Then, I remember my younger self. How much this game gave me. How it gave me hope when everything looked so bad. When I ran home with a bloody nose, beaten up just because I was different. I lost myself in these 64 squares where everything is fair. No injustice. No advantage or disadvantage (except for the first move – but that equalizes over time). Just a game where the better may win. A game so complex, you can study it forever. And escape from what hurts so much.
The skills I got in chess slowly helped me believe in myself. To go for a different life. To break stereotypes and do what feels right.

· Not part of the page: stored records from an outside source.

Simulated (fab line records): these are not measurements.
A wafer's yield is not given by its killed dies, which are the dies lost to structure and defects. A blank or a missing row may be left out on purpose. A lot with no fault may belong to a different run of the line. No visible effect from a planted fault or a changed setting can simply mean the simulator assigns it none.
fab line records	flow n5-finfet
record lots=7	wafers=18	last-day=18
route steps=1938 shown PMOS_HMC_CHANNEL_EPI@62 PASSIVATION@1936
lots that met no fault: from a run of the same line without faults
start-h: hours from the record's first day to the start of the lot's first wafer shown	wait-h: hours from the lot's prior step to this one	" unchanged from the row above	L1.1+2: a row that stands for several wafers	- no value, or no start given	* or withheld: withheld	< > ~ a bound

Just before writing these lines, I sat on my sofa crying, probably for the first time in over a year. I’m working on letting my emotions go and not controlling everything with my brain. I saw a story from a bullied kid who realized their dream of becoming a dancer. For him, dancing was the same escape chess was for me. Now, he wanted to send a message of hope and a better future through his dancing.
It made me realize helping others improve their chess is my vehicle for transmitting hope. The rating points gained are nothing compared to the stories behind them. Because my core message might get lost in the chess advice, here is what I would like to say to little Noël and anyone who needs to hear a message of hope.
1. Believe in yourself
You are so much more capable than you think. The most “successful” people are flawed humans who honed a skill, never gave up and try to improve every day.
Speaking of success. What society defines as success is a whole lot of BS.
2. Success means living your life according to your own values. And to have a positive impact on those around you.
In the eyes of many, I abandoned success twice. First, I gave up the hope of becoming a successful lawyer, CEO, or doctor (some of the jobs my parents would have liked me to go for) to pursue a chess career (before chess was cool!). Then, when it finally started to pay off, finances got better, chess became cool, my rating went up, I stopped without any plan for a future. I started from 0 as a coach and blogger. Back to step 1. For 18 months, I used up my savings because I barely made any money.
Yet, I felt and feel much better. I can work whenever I feel like. Help people. Have a positive impact. And I don’t have to travel to tournaments that I don’t want to play anymore. That is my success.
3. If nobody dislikes you, you aren’t truly yourself.
Us humans are all so similar, yet so different. It is impossible to be liked by everyone. The more true to yourself you are, the more people will think you are crazy and strange (insert worse insults). Who decides what being crazy really means? I would argue, studying a subject you don’t like, to work at a job you’ll hate, to buy a house that doesn’t make you happier… doing all of this to impress people you don’t like (or maybe even know), is crazy. Yet, that’s what society teaches us to do.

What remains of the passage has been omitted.